During the implementation phase of the Research Data Policy, University of Helsinki has answered to these questions by first, setting up the Datasupport network and, second, launching the Project MILDRED. The Datasupport network assists researchers in the management of research data. Researchers are offered tools, services, and training regarding the management, use, access to, and sharing of research data. Via DataSupport researchers can reach all data management specialists at the University. The specialists will help researchers in data related emergency. As such, the Datasupport email researchdata@helsinki.fi is a kind of the 112 number for researchers.

But as is with the One One Two Day, the focus of the Datasupport network is not on the emergency cases, but on how to avoid them. How to plan research more secure and safe data-wise? The Datasupport network’s aim is to prevent emergencies and help researchers plan the collection, storing, use, and management of research data in advance.  Project MILDRED, on the other hand, builds a safe and well planned infrastructure on which the Datasupport and researcher can trust to support both data intensive research and research based on the so called long tail data. Infrastructure is the basis of well-working society and research.

What is there for me in Mildred?

By Mikko Tolonen

University of Helsinki has decided to update its research data infrastructure. This project is called Mildred – as hopefully you already know. Mildred includes five different sub-projects that have their emphases on storage, metadata creation, data management, the actual use of the research data, sharing of the data and interoperability. From an architectural perspective the project seems more or less straightforward. How this translates into practice, we are about to find out in the near future.

What were the reasons for starting this project? The apparent motivation from University’s side is the fact that research data will become a very viable asset in the future. It is within the interest of the University to provide the infrastructure that enables their researchers to storage their data, work on it and to disseminate it. It is also just as important that other scholars, general public and for example funding bodies can easily find the relevant research data and then put it to further use. It is a reasonable assumption that questions of intellectual property, data management and open science will be decisive factors for all the invested parties in the future as we move towards a more dynamic research culture. We have already good examples of different infrastructures competing on the quality of their research data and its openness. I think we can all agree that this direction of openness, reusability and reproducibility is the way to advance science, and it is therefore evident that to provide a functional research data infrastructure is within the general interest of scholars.

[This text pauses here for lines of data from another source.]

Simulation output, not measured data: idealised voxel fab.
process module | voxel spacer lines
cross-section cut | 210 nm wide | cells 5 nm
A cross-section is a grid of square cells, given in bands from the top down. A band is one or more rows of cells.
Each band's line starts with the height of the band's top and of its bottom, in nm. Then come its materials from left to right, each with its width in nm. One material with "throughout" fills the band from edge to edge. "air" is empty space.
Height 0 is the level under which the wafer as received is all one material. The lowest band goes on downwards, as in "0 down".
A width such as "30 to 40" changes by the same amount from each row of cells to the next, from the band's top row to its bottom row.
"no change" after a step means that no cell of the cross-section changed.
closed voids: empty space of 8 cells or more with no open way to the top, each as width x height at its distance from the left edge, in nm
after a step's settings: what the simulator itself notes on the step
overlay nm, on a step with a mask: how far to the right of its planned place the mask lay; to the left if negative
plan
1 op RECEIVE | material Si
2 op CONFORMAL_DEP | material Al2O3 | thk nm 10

If this is the motivation at the University level, what about individual researchers? Why do we need Mildred? Can’t we just rely on existing research data infrastructures? There are plenty of those to go around with, or not? Isn’t Zenodo enough? What do we get out of this as University of Helsinki researchers?

First observation that I would like to make is that when we are discussing research data infrastructures on a general level, we need to remember that there is no such thing as a monolith concept of a “researcher”. As researchers we do not form a coherent whole with similar needs. We come from various different fields, in all shapes and sizes and with multiple research infrastructure needs. Therefore, it is evidently a good idea that individual research projects from different fields can have an impact on the kind of research data infrastructure that the university is building. That is also why we are after concrete user cases.

When looking at the question of research data infrastructure from the perspective of the humanities, for example, we can even say that we cannot really see how our research data infrastructure needs will be shaped in ten years time. A plain fact is that much of the humanities research data is not currently in a digital form. This is why we also need to focus on the digitization process together with libraries and archives that might not be a concern for some other fields of science. Also, in one sense, in open science and in the sharing of research data, we in the humanities are perhaps behind natural science.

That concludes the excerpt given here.